Another friend of mine once asked me how I could write about art and its place in Christian theology if I wasn’t doing art. It’s a valid question. At the time, I had resigned myself to the idea that maybe I just had enough of the artistic bent to give me insight into the situation but was really meant to pursue it beyond that. I still have no desire to be an artistic success. The politics of the art world leave me apathetic, not even caring if I am commercial success, but I am learning to admit that I love the process of creating. I love the feel of the brushes in my hand and how they drag across the canvas. I am finding that my love this act is far less intellectual than I had allowed myself to believe.

It is visceral and elemental. A feeling that springs from somewhere so deep in my gut that I can not determine its source. More than a compulsion, and greater than an appetite, it is truly something that defines me as a person. It defines how I perceive this world and my place in it. It is the medium through which I define my reality and experience this life more fully.

And yet, it is the part of me that I fear the most. It is the part of me that I have yet to fully tame, and paces back and forth in my heart and mind like the lion behind steel bars. I worry when I think of releasing it, and I fear what it shall mean for me and my family. Not because I think there is anything “bad” in it, but rather it is probably the most powerful piece of who I am, lending it strength and infusing every other part of me it touches.

But it is the part of me that knows my Creator the best. It is that little bit of who I am knows the majesty and beauty of a God who decided to create a world of wonders with his voice. It when I am lost in this world of being so completely that it leaks out onto a page or canvas that I understand why he needed to speak the words that gave us life. And I am realizing that hiding from this part of me is just another way of hiding from him.

There is a piece of all of us that reflects our creator beautifully and perfectly. Where we know something about him so intimately that no one else may ever share in that revelation. It is the strongest and purest part of who we are, and it is powerful. Often intimidating the bravest of us, but what greater honor can we give him than offering it up to him?

Tuesday, January 19, 2010

Blue Skies Views from the Bottom the Well

Repost from June 11, 2008, in response to the questions that so many of you have asked over the past week. My prayers are with you all!
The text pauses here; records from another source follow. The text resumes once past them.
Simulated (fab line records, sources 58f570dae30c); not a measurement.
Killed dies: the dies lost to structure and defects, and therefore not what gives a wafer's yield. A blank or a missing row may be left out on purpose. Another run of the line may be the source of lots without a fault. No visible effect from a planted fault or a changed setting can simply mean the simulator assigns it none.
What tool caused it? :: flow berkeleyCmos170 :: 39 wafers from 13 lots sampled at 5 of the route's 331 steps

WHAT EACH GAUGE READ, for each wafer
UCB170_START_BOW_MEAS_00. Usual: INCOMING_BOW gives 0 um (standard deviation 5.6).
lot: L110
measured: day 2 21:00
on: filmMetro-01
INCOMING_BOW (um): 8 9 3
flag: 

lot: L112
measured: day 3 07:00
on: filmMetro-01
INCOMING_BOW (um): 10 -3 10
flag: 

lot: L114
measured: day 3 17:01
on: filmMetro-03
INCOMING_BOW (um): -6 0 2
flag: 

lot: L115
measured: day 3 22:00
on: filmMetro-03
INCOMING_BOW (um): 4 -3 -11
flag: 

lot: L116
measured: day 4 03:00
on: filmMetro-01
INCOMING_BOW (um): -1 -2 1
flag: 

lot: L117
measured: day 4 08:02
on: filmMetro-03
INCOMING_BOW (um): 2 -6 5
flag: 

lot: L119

I have often wondered what did Joseph think when he sat at the bottom of that well, the one his brothers threw him into after he told them his dream. The dream where they would one day bow down before him. What other black thoughts must have followed when he wasted away in the Egyptian prison?

I wonder because I know what it is to think that God has spoken to me, revealed some special thing that was about to happen in my life. The promise of a new tomorrow where for once all things will be as I had hoped that they could be,but always there seems to be dark time where the promise is lost in the reality of miserable moments. Moments where my ability to affect change is swept away from me, where the power is given to another and I must continue to live despite the pain of watching my hopes fade before I ever touched them.

I wonder if Joseph could see the sky in that pit. Did he see the brilliant blue as assurance that God still watched over him or did he feel mockery at its distance? Those years when he was forgotten in a prison did he resent the woman who
wrongly accused him or the God who allowed him to be placed there? Were there moments of anger, pain, and confusion? Or was he blissfully faithful that there would be a day when he saw his dream manifest? Did he reason away hope?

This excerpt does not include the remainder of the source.